February 04, 2004

Old Enough to Know Better

Jason Stanley (section 2) has argued that one of the problems for contextualists' account of knowledge is that "know" doesn't admit of degree modifiers. Because bigness is a sliding scale, it makes sense to say one thing can be bigger than another--so it makes sense to have the context set the threshold for how big you have to be to count as "big" tout court. But "know" seems to act funny when you try to put it in comparative forms--it's funny to say "Jack knows p more than q." We don't seem to have much of a way to talk about degrees of knowledge.

Except--when I was prepping the Posterior Analytics this morning I ran across this:

"So since the primary premisses are the cause of our knowledge--i.e. of our conviction--it follows that we know them better--that is, are more convinced of them--than their consequences, precisely because our knowledge of the latter is the effect of our knowledge of the premisses" (72a30-32).

Stanley considers "Hannah knows better than anyone that she is poor," and argues that "better than anyone" is an idiom that doesn't support inferences about the semantics of "know" (p. 10). But Aristotle isn't using that idiom--and it sure seems like he's using it to express degrees of knowledge.

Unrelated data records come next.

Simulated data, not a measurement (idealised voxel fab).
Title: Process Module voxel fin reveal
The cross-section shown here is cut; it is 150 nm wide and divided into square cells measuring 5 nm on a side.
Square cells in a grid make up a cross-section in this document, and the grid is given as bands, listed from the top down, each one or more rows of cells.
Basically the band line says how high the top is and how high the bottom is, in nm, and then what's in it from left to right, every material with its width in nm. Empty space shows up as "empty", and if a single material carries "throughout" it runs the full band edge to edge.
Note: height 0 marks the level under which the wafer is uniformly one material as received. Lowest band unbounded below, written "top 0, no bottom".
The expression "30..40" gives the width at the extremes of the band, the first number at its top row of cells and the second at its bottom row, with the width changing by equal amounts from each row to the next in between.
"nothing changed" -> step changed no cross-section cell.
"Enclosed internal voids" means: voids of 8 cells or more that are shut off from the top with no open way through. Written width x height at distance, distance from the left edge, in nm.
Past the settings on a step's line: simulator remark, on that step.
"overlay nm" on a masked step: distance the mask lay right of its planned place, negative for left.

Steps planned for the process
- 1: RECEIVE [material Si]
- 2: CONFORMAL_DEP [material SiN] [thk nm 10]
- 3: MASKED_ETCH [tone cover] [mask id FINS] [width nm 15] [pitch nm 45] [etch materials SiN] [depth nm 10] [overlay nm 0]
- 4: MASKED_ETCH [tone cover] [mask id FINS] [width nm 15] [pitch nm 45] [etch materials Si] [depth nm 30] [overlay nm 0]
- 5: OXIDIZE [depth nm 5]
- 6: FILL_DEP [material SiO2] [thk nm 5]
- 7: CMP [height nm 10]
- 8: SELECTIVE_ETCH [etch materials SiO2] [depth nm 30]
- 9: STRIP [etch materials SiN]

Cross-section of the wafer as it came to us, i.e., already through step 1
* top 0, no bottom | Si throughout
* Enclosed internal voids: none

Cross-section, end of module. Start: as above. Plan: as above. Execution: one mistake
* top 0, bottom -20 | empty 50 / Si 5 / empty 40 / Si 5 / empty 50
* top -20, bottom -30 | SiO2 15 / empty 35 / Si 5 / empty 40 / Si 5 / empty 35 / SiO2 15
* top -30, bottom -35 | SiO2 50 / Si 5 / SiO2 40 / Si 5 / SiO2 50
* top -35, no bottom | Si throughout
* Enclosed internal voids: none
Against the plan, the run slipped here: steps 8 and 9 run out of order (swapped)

Does this make me the first person ever to cite Aristotle in defense of contextualism about knowledge?

Lots of caveats:
(1) Aristotle didn't write in English. I have no idea what the Greek is.
(2) This is a philosophers' use. Nothing here suggests that hoi polloi should find "know better than" acceptable.
(3) Aristotle was writing a long time ago. We might not want to accept his theory of knowledge today.
(4) Aristotle talks about "firmer conviction" rather than "better evidence." [In another translation, it's "both know and are convinced of them better."] Contextualists seem to talk about better evidence (though it seems to me that firmer conviction goes along with it).
(5) Lots of others that I'm sure I've missed.

But--I think that if we're going to approach the question as epistemologists, trying to find out what concept of knowledge we should have, Aristotle's usage is significant. It suggests that the reason we reject sentences like "Jack knows p more than q" may be that the folk today don't hold Aristotelian conceptions of knowledge. If you want to argue for a contextualist conception of knowledge, you'll have to overturn some folk beliefs anyway--it's not surprising that you'd recommend a change in our usage of "know."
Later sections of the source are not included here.